The City of Cornwall has a lot to be proud of when it comes to sustainability. In just a few short years, the City as an organization, and the people themselves have made major strides towards diverting waste away from Cornwall’s landfill.
Last week we learned that once again Cornwall’s Give a Shirt drive diverted over 20,000 pounds of garments from the landfill, instead sending them to our local thrift stores where they will find a new life with those who need them.
Also, I recently spoke with Julie Dennis, owner of The Local Fill. If you haven’t yet heard of The Local Fill, it is a great little store in the same building as Summit Fitness on Pitt St. The Local Fill lets you refill your empty soap, shampoo, spices, and many many other containers rather than going out and buying a new one. Julie told me that she had recently calculated that The Local Fill has helped to divert enough plastic from the landfill to fill four Ed Lumley arenas.

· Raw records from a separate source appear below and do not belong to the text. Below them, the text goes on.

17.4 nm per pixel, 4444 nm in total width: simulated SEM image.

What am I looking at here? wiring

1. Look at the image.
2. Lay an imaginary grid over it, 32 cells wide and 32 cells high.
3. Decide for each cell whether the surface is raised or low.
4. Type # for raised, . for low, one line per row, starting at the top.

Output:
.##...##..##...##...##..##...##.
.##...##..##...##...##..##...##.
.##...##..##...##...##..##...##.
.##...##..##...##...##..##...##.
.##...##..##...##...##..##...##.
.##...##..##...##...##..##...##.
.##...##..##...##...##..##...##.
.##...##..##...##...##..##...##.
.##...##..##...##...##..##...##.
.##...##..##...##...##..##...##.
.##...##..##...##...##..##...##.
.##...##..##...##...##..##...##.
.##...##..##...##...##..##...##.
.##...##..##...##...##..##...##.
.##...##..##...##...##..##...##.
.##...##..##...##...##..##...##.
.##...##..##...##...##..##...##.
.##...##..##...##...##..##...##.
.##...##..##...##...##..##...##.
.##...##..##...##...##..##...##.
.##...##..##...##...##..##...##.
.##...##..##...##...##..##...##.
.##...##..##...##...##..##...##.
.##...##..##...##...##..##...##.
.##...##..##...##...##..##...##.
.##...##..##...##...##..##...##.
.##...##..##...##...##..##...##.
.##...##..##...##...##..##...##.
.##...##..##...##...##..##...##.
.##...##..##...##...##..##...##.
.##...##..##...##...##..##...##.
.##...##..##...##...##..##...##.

These are not the only successful initiatives in the City aimed at sustainability and conservation. The City of Cornwall in 2020 also launched their fREe Store at the Cornwall landfill. The fREe Store lets residents take used unwanted items that are in otherwise good condition to the landfill that are then made available to others who wish to take them for free.
In late 2020, the City of Cornwall also announced that they were engaging with consultants to come up with a plan to divert 50 per cent of all organic waste from the landfill by 2025.
The need for all of this isn’t just related to wanting to leave a better more sustainable planet for future generations, but for a much more locally relevant reason as well.
The Cornwall landfill is running out of space and to close and maintain that site will cost the City of Cornwall taxpayers $36 million. That amount is a very large number for a municipality of just under 50,000 people to deal with, and that doesn’t even take into account the cost of buying new land to open a new landfill.
There is about 12 years of space left in Cornwall’s landfill, so now is the time to do whatever you can to live sustainably and reuse and recycle.
I recently wrote a column a couple of months ago on this topic, because, for us in Cornwall, it is a big deal.
Even if you don’t believe in global warming, or how plastic is playing a big part in killing off life in the oceans (which you should) then believe this: creating waste is going to cost you, as a taxpayer, a lot of money.
We as a municipality have come a long way, but we still have a long way to go to cushion the blow that’s coming with the inevitable closure of the current landfill.
One way that a person can help to divert waste from the landfill is to abide by the two-bag garbage limit, and do what you can to make sure that as many items wind up in recycling as possible.
Earlier this year, the City of Cornwall also updated their list of recyclable items to include: grocery bags (except black), bread bags, milk bags, freezer bags, produce bags, cereal box liners, dry cleaner bags, cling wrap, newspaper bags (with newspaper removed), and apple or carrot bags.